You write that "magnetism is one of the few essential powers of the universe". Could you expand?

Scientists are aware of only four physical forces of the universe. The one most of us know best is gravity; it holds us here on the Earth. Then there are two that govern what happens within atoms: the strong and the weak nuclear interactions. The fourth is electromagnetism, the force that holds matter together. Each of these forces is inescapable. Each is indispensable to the workings of the universe.

You explore the legacy of Bernard Brunhes, an often forgotten French physicist. Who was he, and what did he discover?

In 1905, Bernard Brunhes, a young physicist in Clermont-Ferrand in central France, packed his saddlebag with a compass and chisel, got on his horse and rode for hours to a new road-cut in the volcanic heart of France. He had been looking for a long time for a very special geological formation: a stretch of terracotta over which a volcano had once spewed hot lava. This new road cut exposed exactly that formation. It was special because terracotta contains unusual iron-based molecules that are capable of becoming fossil compasses, recording the coordinates of the magnetic field. But when terracotta heats up, say, by lava flowing overtop, it loses its magnetic coordinates until it cools down again, at which point it locks in the coordinates of the field at that moment. So that particular geological formation was interesting to someone like Brunhes, who was trying to figure out how magnetism works.

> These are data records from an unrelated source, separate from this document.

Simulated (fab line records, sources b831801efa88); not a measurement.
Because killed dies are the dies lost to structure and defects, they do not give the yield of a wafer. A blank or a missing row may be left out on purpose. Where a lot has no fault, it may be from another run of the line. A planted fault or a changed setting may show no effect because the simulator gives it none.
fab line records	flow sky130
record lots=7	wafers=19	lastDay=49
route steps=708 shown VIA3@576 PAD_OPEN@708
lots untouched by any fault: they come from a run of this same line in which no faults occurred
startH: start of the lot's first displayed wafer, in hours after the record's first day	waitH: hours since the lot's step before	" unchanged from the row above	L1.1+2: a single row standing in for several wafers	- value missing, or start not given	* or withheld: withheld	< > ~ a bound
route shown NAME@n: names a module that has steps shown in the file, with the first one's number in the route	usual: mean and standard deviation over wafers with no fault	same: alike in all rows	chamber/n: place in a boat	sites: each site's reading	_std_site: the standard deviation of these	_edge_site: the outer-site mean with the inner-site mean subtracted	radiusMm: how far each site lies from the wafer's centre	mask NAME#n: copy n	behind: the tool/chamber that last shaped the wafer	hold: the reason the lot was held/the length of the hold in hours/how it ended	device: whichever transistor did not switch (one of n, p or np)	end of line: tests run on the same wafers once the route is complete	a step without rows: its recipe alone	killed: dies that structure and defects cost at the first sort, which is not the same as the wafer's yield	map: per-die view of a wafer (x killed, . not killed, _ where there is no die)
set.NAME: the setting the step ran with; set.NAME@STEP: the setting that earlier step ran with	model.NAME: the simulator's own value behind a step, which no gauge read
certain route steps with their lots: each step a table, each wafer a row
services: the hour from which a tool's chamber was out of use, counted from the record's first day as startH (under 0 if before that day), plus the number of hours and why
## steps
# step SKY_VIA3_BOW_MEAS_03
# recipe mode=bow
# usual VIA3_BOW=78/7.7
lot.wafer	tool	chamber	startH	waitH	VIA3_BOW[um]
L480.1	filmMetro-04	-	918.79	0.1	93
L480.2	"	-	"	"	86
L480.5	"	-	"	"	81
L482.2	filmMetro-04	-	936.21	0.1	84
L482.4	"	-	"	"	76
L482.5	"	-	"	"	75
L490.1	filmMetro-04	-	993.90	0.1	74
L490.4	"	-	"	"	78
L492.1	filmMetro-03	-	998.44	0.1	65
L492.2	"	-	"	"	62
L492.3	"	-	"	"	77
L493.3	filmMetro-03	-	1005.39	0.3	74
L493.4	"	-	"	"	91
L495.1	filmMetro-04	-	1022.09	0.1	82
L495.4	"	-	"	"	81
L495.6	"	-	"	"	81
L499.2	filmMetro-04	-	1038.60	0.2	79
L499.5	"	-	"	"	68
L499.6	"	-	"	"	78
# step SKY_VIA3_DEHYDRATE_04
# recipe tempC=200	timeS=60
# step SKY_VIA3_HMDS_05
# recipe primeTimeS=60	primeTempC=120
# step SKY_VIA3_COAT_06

He took samples of the terracotta and when he examined them back at his lab, he discovered that when the terracotta had cooled down after the lava erupted five million years before, the North pole had been on the opposite side of the planet from where it was in 1905. In other words, the planet’s magnetic poles were capable of switching places and had done so at least once. He wrote a paper on this in 1906. It was the first paper to make the heretical suggestion that the poles could reverse places and it caused a scientific firestorm. Scientists had no way of understanding why a reversal was possible.

Why do you think his legacy has been overlooked?

Brunhes died of a stroke at 42, just four years after his controversial paper was published. He didn’t get the chance to write on the subject again or defend his finding. It fell to generations of other scientists to prove not only that he was correct, but that the Earth’s magnetic field has changed direction hundreds of times in the past. However, the current phase of the Earth’s magnetic history is named after Brunhes.

Can you spell out the exact implications of Brunhes' discovery of a pole switch, and what it means?

We know now that the Earth’s magnetic field is generated deep within our planet’s secret inner reaches – its hot, solid inner core and liquid metallic outer core. Essentially, heat, stored in the core from the planet’s birth, is trying to get out and it is doing that slowly through convection. This heat moves through the molten metallic outer core, creating electric currents, which in turn create a magnetic field. The core is so vast that the magnetic field is also vast, stretching out into space. Space is not benign or empty. It is a violent, quick-changing, ferocious place filled with dangerous solar and galactic radiation. Our Earth’s magnetic field protects us from that radiation.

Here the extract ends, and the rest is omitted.